Board OKs budget, no raises for non-union workers
Ottawa County’s 2013 budget passed without any raises included for non-union workers but the county prosecutor says he’s not ready to give up the fight.
Prosecutor Mark Mulligan made a plea to commissioners in late November on behalf of the employees. For the sake of morale, he reasoned, commissioners needed to consider raises for non-union workers under the courthouse umbrella. Those workers haven’t had raises in four years.
Days before the new year, the commissioners made it a fifth year without raises.
Commissioners Steve Arndt, Jim Sass and Mark Stahl unanimously passed an $81.62 million budget, including construction projects and debt reduction. Of that, $13.85 million is dedicated to the general fund for daily operations.
The general fund amount is $650,000 less than what was appropriated for 2012, according to County Administrator Dennis Jensen.
Revenue for the year is figured at $14.039 million Expenses as they are estimated today will run about $13.84 million Jensen said, leaving a cushion of about $194,000.
The three largest department budgets fell to the sheriff’s office ($4.5 million), the municipal court ($728,105) and buildings and grounds ($658,001).
Commissioners also set aside $1.8 million for courthouse maintenance to cover projects at the main courthouse on Madison Street in Port Clinton as well as the municipal court building on East Perry Street. Some of the upgrades include parking lot renovations as well as heating and cooling system revamps.
The slim budget barely covers operations and “We don’t feel there’s room for raises,” Sass said.

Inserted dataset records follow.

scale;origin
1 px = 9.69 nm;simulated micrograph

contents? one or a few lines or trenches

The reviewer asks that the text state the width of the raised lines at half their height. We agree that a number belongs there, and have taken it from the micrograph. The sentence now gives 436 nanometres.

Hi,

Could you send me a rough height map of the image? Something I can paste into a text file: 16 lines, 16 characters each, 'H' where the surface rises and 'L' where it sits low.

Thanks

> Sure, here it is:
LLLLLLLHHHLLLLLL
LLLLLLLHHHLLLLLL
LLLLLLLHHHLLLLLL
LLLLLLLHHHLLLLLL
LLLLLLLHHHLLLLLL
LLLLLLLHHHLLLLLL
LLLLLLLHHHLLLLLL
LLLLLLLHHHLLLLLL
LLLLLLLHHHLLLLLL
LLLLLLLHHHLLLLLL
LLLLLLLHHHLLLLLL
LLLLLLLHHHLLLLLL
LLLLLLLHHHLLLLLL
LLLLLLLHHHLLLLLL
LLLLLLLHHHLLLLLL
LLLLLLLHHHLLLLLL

But Mulligan had offered commissioners an option. He had freed up money in his budget ($15,000 from the Furtherance of Justice Fund and another $23,000 from the elimination of a part-time position) and had offered it to commissioners. The gesture, he suggested in November, could be used for one-time bonuses for those employees.
Sass said no bonuses were discussed prior to passing the budget.
Mulligan isn’t willing to let the issue drop though, he said Tuesday. And he said he was surprised commissioners would not even consider the alternative.
He and other department heads learned there would be no raises when the commissioners passed the budget Dec. 27.
Days later, however, the board underwent a change. Former Ottawa County Auditor Jo Ellen Regal replaced Mark Stahl, who she unseated in the November election.
Mulligan said he did not want address the new board as it settled in the first week of January.
Still, he’s not planning to shy away from the issue.
“I expect to be talking to them this month and get some action on it for the employees of the county,” Mulligan said.
The commissioners will likely also be spending lots of time with the prosecutor in the next few months regarding another major issue.
The board must determine what to do about the quarter percent sales tax increase enacted in July 2010, Jensen said. The tax, which has brought in about $2.8 million, expires in June, with the last of its receipts expected to flow into county coffers in September.
Basically, the board will explore the legal avenues of whether to extend the sales tax as an emergency or attempt to make it permanent, Jensen said.
The scenarios include:
• The commissioners could pass a resolution to make the quarter percent sales tax permanent and then wait out the 30-day window for a possible referendum filing. Commissioner would also be required to hold a public hearing.
• The board could pass the sales tax as an emergency for the next three years, which requires a unanimous vote. Commissioners must also state the reason for the emergency. Again, a public meeting would be necessary to explain the option
• The board could adopt a resolution directing the board of elections to put a permanent sales tax question on the next election ballot
• And finally, the board could direct the board of elections to put the tax question on the ballot as emergency legislation to let voters decide.